You are protesting far too much. As far as I could tell there was not much opposition (if any) to your framing of this issue and Claudia took on the task of explaining things very well.


(PS can you go back to allowing name/email commenting?)

Martin Vermeer said...

Hmmm, isn't this just another case of trying to force a bayesian idea into a frequentist mental frame? Isn't it un-operational rather than wrong?

Steve Bloom said...

Well, it does look like they were *trying* to agree with you. But now what do they plan to do with this observation?

Also, does "equally credible" mean that they've taken the first step down the road of decertifying (in some fashion) the known crap models? That seems good if so.

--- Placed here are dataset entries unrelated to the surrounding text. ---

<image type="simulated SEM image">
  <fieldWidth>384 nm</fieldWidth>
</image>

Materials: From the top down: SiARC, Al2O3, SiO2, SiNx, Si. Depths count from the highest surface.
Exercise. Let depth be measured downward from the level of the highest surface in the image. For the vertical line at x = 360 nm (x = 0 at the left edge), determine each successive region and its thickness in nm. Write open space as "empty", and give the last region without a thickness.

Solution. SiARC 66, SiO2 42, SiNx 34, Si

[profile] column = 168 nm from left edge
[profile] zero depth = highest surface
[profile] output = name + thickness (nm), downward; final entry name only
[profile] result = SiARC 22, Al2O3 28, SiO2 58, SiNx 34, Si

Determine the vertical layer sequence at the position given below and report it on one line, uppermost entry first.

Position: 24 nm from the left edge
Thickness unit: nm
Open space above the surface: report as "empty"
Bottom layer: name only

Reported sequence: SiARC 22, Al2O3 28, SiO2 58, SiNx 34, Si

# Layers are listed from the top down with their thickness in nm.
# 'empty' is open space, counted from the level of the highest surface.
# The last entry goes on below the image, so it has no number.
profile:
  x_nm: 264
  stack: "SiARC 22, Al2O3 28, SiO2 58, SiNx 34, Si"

Finally, would Jules agree that she has now been shown to be the better Bayesian? :)

jules said...

You seem to be missing the point. The problem is what has been written down is wrong. We aren't suggesting that people were opposed at the meeting (obviously we have no idea what happened at the meeting), but are unhappy they don't want to correct a simple mistake in what they have written. After all if they had defined pi to be 3, even though it was the agreed definition of the meeting, you presumably wouldn't think it was acceptable for the untruth to be propagated further.

James Annan said...


I think I understand how the truth-centred thing arose - a combination of convenience, sloppy thinking, and a lack of critical evaluation - and I can't even be too harsh on people for not dropping it immediately we pointed out its silliness, as it takes time for new ideas to sink in.

OTOH, there is no sign in the meeting report that anyone actually considered whether the truth-centred paradigm had any value (it is presented as the case "a" that precedes the quoted bit in my post). If the same people uncritically regurgitate the literature, and then self-referentially use this review as an excuse to keep on doing the same old same old, that will be disappointing.


If Claudia or anyone else explained things in terms of a space of all possible models, then I'm afraid they did not do it very well, but instead misunderstood an important element of our work. If this imaginary space of possible models is actually considered to be a real obstacle to the use of the MME (as several authors have clearly indicated) then our interpretation would represent a (minor) breakthrough in eliminating this problem.

Anonymous said...

How long before your comments on "consensus" are misinterpreted (intentionally or otherwise)?


ac said...
This comment has been removed by the author.
ac said...

James, when you write

"the truth is drawn from the same distribution as the ensemble members"

what do you mean by distribution, and what does it mean to 'draw' from it?

How is the problem of defining a sampling distribution for the models and truth any more well-posed than defining a 'space of possible credible models' from which to draw? How can we possibly demonstrate that the models chosen to form an ensemble are independent samples from either the 'distribution' or the 'space'? (Where I'm going with this is that I don't think independence is demonstrable or even important, and certainly not required MME to be valid).

James Annan said...

Collectively, we have uncertainty about how best to model the climate system - people use different grids, numerical schemes, but most importantly, things like cloud parameterisations vary widely because we don't agree on the best way of doing it. This is the distribution that the models can (IMO) be naturally viewed as sampling.

The question is then whether reality "looks like" a typical sample or whether it stands out as particularly unusual. According to many standard model-data comparisons (such as other people have used and published), it looks pretty typical to us.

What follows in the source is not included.